Admission control and vCloud Allocation Pool model
The previous article outlines the multiple admission controls active in a virtual infrastructure. One that always interested me in particular is the admission control feature that verifies resource availability. With the introduction of vCloud director another level of resource construct were introduced. Along with Provider virtual datacenter (vDC) and Organization vDCs, allocation models were introduced. An allocation model defines how resources are allocated from the provider vDC. An organization vDC must be configured with one of the following three allocation models: “Pay As You Go”, “Allocation Pool” and “Reservation Pool”. It is out of the scope to describe all three models, please visit Chris Colotti’s blog or Yellow Bricks to read more about allocation models.
As mentioned before the distinction between each of the allocation models is how resources are consumed. Depending on the chosen allocation model reservations and limits will be set on resource pool, virtual machine level, or both. One of the most interesting allocation model is the Allocation Pool model as it sets reservations on both resource pool level and virtual machine level simultaneously. During configuration of the allocation pool model, an amount of guaranteed resources can be specified. (Guaranteed is the vCloud term for vSphere reservation). The question I was given is will lowering the default value of 100% guaranteed memory result in an increase of more virtual machines inside the Organization vCD? And the answer lies within the working of vSphere admission control.
Allocation Pool model settings
By default the Allocation Pool model sets a 100% memory reservation on both resource pool level and virtual machine level. By lowering the default guarantee, it allows for opportunistic memory allocation on both resource pool level and virtual machine level. Creating this burstable space (resources available for opportunistic access) usually provides an higher consolidation ratio of virtual machines, however due to the simultaneous configuration of reservation on both resource pool and virtual machine level, this is not the case.
Virtual machine level reservation
During power-on operation admission control checks if the resource pool can satisfy the virtual machine level reservation. Because expandable reservation is disabled in this model, the resource pool is not able to allocate any additional resources from the provider vDC. Therefor the virtual machine memory reservation can only be satisfied by the resource pool level reservation of the organization vDC itself. When a virtual machine is using memory protected by a virtual machine level reservation, this memory is withdrawn from the resource pool-level reservation. If the resource pool does not have enough available memory to guarantee the virtual machine reservation, the power-on operation fails. Let’s use a scenario to visualize the process a bit better.
An organization vCD is created with the Allocation Pool model and the memory allocation is set to 20GB; the memory guarantee is set to 50%. These settings result in a resource pool memory limit of 20GB and a memory reservation of 10GB. When powering up a 2GB virtual machine, 1GB of reserved resources will be allocated to that virtual machine and withdrawn from the available reserved memory pool.

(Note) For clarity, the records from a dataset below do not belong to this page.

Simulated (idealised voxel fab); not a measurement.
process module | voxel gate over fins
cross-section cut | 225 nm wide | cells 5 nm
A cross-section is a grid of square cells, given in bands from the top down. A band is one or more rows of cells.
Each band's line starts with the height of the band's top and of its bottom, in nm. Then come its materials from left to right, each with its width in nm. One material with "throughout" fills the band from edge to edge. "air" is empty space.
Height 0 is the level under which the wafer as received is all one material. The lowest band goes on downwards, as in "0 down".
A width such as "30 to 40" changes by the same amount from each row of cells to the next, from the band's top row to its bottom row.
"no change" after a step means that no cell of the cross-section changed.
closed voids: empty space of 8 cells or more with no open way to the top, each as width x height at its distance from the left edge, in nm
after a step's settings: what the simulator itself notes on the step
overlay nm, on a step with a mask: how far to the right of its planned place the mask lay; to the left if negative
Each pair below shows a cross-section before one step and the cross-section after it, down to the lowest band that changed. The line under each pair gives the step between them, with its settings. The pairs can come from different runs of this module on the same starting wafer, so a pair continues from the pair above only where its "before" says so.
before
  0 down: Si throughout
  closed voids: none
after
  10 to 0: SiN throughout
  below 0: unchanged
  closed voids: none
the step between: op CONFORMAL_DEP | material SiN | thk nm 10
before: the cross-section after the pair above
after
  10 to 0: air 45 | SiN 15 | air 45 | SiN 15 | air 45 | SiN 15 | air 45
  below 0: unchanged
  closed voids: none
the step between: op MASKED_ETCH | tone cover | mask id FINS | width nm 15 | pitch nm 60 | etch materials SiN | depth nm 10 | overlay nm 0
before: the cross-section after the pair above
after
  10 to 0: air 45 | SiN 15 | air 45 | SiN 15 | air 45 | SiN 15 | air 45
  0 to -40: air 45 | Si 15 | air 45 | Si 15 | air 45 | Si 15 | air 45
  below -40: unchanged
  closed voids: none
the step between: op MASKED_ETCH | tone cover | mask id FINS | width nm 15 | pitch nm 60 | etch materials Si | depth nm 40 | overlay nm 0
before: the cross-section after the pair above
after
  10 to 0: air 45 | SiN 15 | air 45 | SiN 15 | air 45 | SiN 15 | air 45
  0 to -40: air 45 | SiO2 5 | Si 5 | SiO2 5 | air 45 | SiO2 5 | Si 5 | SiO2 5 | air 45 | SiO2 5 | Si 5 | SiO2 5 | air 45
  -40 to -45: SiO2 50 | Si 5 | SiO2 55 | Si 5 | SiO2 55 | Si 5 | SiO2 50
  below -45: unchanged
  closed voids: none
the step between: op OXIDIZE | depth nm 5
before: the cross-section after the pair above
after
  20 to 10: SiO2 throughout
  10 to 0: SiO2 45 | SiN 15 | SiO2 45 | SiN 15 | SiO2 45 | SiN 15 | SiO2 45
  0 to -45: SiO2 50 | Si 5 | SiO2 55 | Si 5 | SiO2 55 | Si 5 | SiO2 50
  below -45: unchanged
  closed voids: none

Admission control allows to power-on virtual machines until the reserved memory pool is reduced to zero. Following the previous example, virtual machine 2 is powered on. The resource pool providing resources to the organization vDC has 9 GB available in its pool of reserved memory. Admission control allows the power-on operation of the virtual machine as this pool can provide the reserved resources specified by the virtual machine level reservation.
During each power-on operation 1GB of reserved memory is withdrawn from the reserved memory pool available to the organization vDC. Resulting in admission control allowing to power on ten virtual machines. When attempting to deploy virtual machine 11, admission controls fails the power-on operation as the organization vDC has no available reserved memory to satisfy the virtual machine level reservation.
Note: This scenario excludes the impact of memory overhead reservation of each virtual machine. Under normal circumstances, the number of virtual machines that could be powered on would be close to 8 instead of 10 as the reserved pool available to the organization vDC is used to satisfy the memory overhead reservation of each virtual machine as well.
Because the guarantee setting of the Allocation Pool model configures resource pool and virtual machine memory reservation settings simultaneously, the supply and demand of reserved memory resources are always equal regardless of the configured percentage setting. Therefore offering opportunistic access to resources inside the organization vDC does not allow an increase of the number of virtual machines inside the organization vDC.
The next question arises, why should you lower the percentage of guaranteed resources? Providing burstable space increases the number of Organization vCDs inside the Provider vDC.
Resource pool memory reservation
Upon creation resource pools claim and withdraw the configured reserved resources from their parent instantaneously. This memory cannot be provided or distributed to other organization vDCs regardless of utilization of these resources.
Although new resource constructs are introduced in a vCloud environment, consolidation ratios and resource management still leverage traditional vSphere resource management constructs and rules. Chris Colotti and I are currently working on a technical paper describing the allocation models in details and the way they interact with vSphere resource management. We hope to see this published soon.